Those who disapprove of tax competition complain that lower state taxes only create a zero-sum competition where states "race to the bottom" and cut services to the poor as taxes fall to zero. They say that tax cutting inevitably means lower quality schools and police protection as lower tax rates mean starvation of public services.


They're wrong, and New Hampshire is our favorite illustration. The Live Free or Die State has no income or sales tax, yet it has high-quality schools and excellent public services. Students in New Hampshire public schools achieve the fourth-highest test scores in the nation -- even though the state spends about $1,000 a year less per resident on state and local government than the average state and, incredibly, $5,000 less per person than New York. And on the other side of the ledger, California in 2007 had the highest-paid classroom teachers in the nation, and yet the Golden State had the second-lowest test scores.


Or consider the fiasco of New Jersey. In the early 1960s, the state had no state income tax and no state sales tax. It was a rapidly growing state attracting people from everywhere and running budget surpluses. Today its income and sales taxes are among the highest in the nation yet it suffers from perpetual deficits and its schools rank among the worst in the nation -- much worse than those in New Hampshire. Most of the massive infusion of tax dollars over the past 40 years has simply enriched the public-employee unions in the Garden State. People are fleeing the state in droves.
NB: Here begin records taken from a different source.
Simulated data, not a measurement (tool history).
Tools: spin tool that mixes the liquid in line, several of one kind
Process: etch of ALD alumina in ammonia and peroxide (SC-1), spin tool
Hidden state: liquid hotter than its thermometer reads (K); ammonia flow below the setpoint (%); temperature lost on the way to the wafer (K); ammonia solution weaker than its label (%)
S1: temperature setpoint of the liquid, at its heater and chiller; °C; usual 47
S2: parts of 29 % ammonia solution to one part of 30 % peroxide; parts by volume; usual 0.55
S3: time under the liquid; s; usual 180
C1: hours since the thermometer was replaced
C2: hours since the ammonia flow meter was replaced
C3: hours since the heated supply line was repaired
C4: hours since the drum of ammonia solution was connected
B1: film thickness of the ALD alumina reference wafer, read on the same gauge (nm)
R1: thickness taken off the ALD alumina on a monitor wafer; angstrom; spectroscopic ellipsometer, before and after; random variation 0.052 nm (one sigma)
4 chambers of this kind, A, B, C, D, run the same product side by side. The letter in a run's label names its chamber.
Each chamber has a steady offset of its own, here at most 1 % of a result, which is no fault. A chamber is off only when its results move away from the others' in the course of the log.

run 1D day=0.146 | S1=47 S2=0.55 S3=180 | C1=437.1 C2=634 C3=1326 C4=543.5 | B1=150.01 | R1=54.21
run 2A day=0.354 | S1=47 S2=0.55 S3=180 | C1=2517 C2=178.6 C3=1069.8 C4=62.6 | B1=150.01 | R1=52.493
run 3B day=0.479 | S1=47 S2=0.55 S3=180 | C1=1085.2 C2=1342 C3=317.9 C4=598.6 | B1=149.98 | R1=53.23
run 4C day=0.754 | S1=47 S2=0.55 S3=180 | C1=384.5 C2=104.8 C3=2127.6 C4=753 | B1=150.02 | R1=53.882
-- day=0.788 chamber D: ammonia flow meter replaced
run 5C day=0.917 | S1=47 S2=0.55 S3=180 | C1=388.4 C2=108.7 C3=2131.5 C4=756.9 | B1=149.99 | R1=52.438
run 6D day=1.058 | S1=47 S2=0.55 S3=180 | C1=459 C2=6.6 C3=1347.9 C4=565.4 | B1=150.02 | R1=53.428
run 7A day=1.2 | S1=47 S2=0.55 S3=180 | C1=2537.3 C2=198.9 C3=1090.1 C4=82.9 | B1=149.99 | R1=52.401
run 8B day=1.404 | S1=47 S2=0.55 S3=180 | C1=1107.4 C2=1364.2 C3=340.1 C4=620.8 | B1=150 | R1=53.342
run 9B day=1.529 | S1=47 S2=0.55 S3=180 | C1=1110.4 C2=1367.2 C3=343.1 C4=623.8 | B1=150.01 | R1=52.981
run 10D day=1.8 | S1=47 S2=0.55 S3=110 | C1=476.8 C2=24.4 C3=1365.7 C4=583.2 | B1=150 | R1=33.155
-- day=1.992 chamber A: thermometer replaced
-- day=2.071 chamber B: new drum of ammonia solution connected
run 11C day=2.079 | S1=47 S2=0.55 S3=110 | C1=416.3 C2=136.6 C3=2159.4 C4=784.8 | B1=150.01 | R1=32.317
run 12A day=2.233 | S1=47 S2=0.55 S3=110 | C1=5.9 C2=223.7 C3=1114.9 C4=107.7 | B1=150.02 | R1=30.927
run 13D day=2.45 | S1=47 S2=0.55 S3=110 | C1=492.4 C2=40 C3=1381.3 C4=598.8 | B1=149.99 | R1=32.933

One last point: States aren't simply competing with each other. As Texas Gov. Rick Perry recently told us, "Our state is competing with Germany, France, Japan and China for business. We'd better have a pro-growth tax system or those American jobs will be out-sourced." Gov. Perry and Texas have the jobs and prosperity model exactly right. Texas created more new jobs in 2008 than all other 49 states combined. And Texas is the only state other than Georgia and North Dakota that is cutting taxes this year.
The Texas economic model makes a whole lot more sense than the New Jersey model, and we hope the politicians in California, Delaware, Illinois, Minnesota and New York realize this before it's too late.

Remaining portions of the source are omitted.